Publication Date

Spring 2001

Degree Type

Master's Project

Degree Name

Master of Urban Planning (MUP)

Department

Urban and Regional Planning

Abstract

A critical element of competitive, market driven, companies are their Research and Development departments. As the client’s needs change, and as new technologies develop, R&D must adapt and use new technologies to stay competitive and to best meet the needs of their clients. Although government agencies are not in competition, per se. they should also stay abreast of, and make use of, new technological advances that can improve the way they do business. “The bottom line that any organization seeks through the development and adoption of a new system or other innovation is some measure of improvement, either in productivity, efficiency, or environmental effectiveness. Geographical Information Systems (GIS), as we know them, are well-over ten years old, and still agencies do not fully embrace the technology. GIS is slowly becoming more widely used and necessary to government agencies every year, and it has the potential to improve an agency’s or a region’s productivity, efficiency, and effectiveness.

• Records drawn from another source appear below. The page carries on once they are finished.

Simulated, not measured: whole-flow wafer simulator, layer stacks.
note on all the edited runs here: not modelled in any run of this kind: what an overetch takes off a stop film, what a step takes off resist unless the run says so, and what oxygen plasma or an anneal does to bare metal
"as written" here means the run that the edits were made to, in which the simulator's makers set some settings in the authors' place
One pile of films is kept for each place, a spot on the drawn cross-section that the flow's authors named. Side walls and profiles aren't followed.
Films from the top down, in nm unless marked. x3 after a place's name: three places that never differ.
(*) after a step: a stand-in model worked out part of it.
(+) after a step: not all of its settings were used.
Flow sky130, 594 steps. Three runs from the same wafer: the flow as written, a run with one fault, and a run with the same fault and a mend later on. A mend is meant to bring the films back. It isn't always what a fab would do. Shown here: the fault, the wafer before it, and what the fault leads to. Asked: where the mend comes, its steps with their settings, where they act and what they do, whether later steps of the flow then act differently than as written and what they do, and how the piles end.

For many, GIS is an unfamiliar tool with extensive unknowns. Simply put, GIS is a map with associated data tied to it, or a smart map. It is a computer-aided mapping system used to store, view, query, and analyze geographic or spatial data. In other words, a GIS is both a database system with specific capabilities for spatially-referenced data, as well »2 as a set of operations for working with the data. GIS is capable of organizing and displaying dozens, even hundreds, of geographic files and associated data files. A researcher can use GIS, an analytical tool, to query one or multiple datasets based on user-defined criteria or based upon another dataset and display its results. Several limitations of GIS exist but each is addressable.